Ticket #1352 (closed defect: fixed)

Opened 8 years ago

Last modified 7 years ago

AFS slow on athena.dialup.mit.edu?

Reported by: kchen Owned by:
Priority: normal Milestone: The Distant Future
Component: linerva Keywords: transition
Cc: Fixed in version:
Upstream bug:

Description (last modified by andersk) (diff)

zcrypt, both in barnowl, and outside barnowl, is slow on athena.dialup.mit.edu. (Fixed.)
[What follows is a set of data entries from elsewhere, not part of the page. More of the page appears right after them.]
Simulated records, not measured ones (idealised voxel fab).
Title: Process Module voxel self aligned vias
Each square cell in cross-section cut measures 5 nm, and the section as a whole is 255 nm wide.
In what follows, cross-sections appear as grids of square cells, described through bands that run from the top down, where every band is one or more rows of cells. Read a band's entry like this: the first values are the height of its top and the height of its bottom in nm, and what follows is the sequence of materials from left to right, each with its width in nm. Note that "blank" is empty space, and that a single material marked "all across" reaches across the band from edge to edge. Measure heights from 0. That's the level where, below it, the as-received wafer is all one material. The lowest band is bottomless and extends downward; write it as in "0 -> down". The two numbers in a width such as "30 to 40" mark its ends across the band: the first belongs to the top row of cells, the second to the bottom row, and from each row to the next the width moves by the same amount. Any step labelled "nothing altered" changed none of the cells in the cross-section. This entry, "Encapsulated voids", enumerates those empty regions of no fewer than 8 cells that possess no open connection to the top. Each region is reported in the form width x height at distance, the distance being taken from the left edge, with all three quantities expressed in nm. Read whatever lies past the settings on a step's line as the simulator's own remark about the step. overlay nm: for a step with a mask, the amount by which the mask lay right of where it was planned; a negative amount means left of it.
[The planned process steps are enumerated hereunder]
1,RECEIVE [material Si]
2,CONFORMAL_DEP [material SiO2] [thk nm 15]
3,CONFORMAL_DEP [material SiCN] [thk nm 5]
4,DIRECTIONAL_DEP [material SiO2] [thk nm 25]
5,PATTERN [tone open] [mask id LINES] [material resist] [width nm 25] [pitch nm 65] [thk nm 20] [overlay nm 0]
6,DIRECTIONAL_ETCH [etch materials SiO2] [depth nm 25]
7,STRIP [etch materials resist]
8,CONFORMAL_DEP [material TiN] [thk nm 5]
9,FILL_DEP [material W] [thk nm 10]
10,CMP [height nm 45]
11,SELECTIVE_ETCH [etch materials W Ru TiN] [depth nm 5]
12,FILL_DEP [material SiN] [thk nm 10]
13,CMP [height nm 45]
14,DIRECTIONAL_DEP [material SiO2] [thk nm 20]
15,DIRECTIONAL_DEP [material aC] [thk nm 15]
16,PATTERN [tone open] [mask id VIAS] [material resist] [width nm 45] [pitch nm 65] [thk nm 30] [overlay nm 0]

AFS seems generically slower on athena.dialup.mit.edu than on linerva. (See comments.)

Change History

comment:1 Changed 8 years ago by kchen

  • Component changed from -- to linerva

comment:2 Changed 8 years ago by achernya

Steven and I were doing some investigating of zcrypt, and found that one of the things that gpg does is encrypt the input data. It's possible that the dialups have different performance on encryption and compression when compared to Linerva. See below for a manual decryption of a message sent by zcrypt:

$ gpg --list-packets < /tmp/achernya/gpg-foo
:symkey enc packet: version 4, cipher 7, s2k 3, hash 2
        salt d599691305fd96ef, count 65536 (96)
gpg: AES encrypted data
gpg: gpg-agent is not available in this session
:encrypted data packet:
        length: 62
        mdc_method: 2
gpg: encrypted with 1 passphrase
:compressed packet: algo=1
:literal data packet:
        mode b (62), created 1370240911, name="",
        raw data: unknown length

We could modify zcrypt to pass "--compress-algo none" if that's the slowness pain point, although I haven't thought very hard about the security implications of disabling compression.

That said, we should profile the slowness of zcrypt more, to determine if it's AFS slowness,forking slowness, or just gpg slowness in encryption or compression.

However, if the slowness is in gpg encryption, there's not much we can do, because it looks like AES-NI is neither supported by the dialups nor supported by 64-bit gpg, despite the  code having been committed for 32-bit gpg.

Version 0, edited 8 years ago by achernya (next)

comment:3 Changed 8 years ago by andersk

If you believe that zcrypt is even slightly computationally bounded, then you are confused. The real problem is the layers and layers of wrapper scripts in the barnowl locker, mostly the stuff that sets up perl (which zcrypt doesn’t even use). perl -MPAR -e '1' takes several seconds.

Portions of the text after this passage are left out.